This issue faces the investors in Campbell Soup (NYSE: CPB), Chubb (NYSE: CB), and The Travelers Companies (NYSE: TRV). All of these stocks have soared recently and the yields on the stocks are plunging. While most investors focus solely on the dividend yield, all three of these stocks previously had large stock buybacks. Using the combined calculation of dividend yield and stock buyback to calculate the Net Payout Yield (NPY) highlights a discouraging situation for investors. The stark drop in the NPY highlights a scenario where the cash flows of the company no longer suggest undervalued stocks.
Most investors know these stocks, but below are some quick summaries that further highlight an overvalued situation:
Campbell Soup – the company is a global leader in condensed and ready-to-serve soups and owns leading brands such as Campbell’s, Pepperidge Farm, Arnott’s and V8. The stock trades at 16.6 times forward earnings though analysts only expect 5.7% long-term growth. The current dividend yields 2.7%.

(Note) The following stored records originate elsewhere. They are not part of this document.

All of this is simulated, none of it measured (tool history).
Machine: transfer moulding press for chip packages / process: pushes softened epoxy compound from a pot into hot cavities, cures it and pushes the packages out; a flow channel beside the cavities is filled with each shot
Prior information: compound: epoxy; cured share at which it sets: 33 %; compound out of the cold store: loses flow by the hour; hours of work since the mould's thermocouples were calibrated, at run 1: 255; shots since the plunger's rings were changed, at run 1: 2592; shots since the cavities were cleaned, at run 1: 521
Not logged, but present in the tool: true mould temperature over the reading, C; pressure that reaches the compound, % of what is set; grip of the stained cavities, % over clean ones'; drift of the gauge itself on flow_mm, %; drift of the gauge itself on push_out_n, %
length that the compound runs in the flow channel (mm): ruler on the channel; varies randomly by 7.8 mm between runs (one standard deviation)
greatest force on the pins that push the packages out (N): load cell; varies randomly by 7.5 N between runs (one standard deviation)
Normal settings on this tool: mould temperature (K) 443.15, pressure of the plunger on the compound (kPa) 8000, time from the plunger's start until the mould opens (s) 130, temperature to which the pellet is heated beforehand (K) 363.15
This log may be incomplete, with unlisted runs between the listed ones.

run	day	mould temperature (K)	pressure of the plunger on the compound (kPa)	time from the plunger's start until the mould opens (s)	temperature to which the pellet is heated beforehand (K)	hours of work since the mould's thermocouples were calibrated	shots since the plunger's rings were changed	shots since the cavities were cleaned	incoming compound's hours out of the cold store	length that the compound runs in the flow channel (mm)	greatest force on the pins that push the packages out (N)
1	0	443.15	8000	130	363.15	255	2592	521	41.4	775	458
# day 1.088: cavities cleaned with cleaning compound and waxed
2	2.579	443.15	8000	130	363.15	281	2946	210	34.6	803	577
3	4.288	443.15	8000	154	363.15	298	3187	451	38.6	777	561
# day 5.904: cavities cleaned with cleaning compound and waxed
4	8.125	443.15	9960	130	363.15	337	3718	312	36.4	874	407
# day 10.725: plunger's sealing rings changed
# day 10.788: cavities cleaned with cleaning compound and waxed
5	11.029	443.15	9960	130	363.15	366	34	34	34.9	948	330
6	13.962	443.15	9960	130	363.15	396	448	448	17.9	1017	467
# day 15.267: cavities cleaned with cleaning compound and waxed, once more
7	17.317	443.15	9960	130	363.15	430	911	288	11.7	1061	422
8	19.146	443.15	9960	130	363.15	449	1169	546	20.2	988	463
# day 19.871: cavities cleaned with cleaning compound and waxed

Chubb – the company provides property and casualty insurance to businesses and individuals. The stock trades at 15 times forward earnings with analysts forecasting an 8% long-term growth rate. The current dividend yields only 2%.
Travelers – the stock trades at 13.3 times forward earnings with analysts forecasting long-term growth of 10% though 2014 earnings are only forecasted to grow less than 5%. The current dividend yield is 2.2%.
The good news for investors is that the dividend yields still exceed the 10-year Treasury yield that is still solidly below 2%. Campbell Soup has the smallest market cap of the group at over $14 billion providing another concern of an overheated market. Stocks of this size typically don’t surge during a short period of time.
All of these stocks had NPYs in excess of 10% over the last couple of years that have now been cut in half. The below chart highlights the dramatically plunging yields over the last two years:
All three stocks have nearly doubled the gains of the nearly 25% total return of the S&P 500 over the last two years. See the chart below:
Investors could probably find worse investment ideas than stocks with dividend yields of 2% and NPYs over 5%. With all of these stocks buying back significantly more stock than 1-2 years ago, investors need to be warned that insiders no longer see the value in spending precious cash on these stocks. Also, the 50% gain in the stock prices means it takes significantly more cash to buy the same percentage of stock. As an example, it would be nearly impossible for Travelers to continue a NPY in the 15-20% range after the stock soared.
Investors probably don’t need to jump out of these stocks immediately though any further gains during Q2 may provide a good time to exit.
Mark Holder owns shares of The Travelers Companies and The Chubb. The Motley Fool has no position in any of the stocks mentioned. Try any of our Foolish newsletter services free for 30 days. We Fools may not all hold the same opinions, but we all believe that considering a diverse range of insights makes us better investors. The Motley Fool has a disclosure policy. Is this post wrong? Click here. Think you can do better? Join us and write your own!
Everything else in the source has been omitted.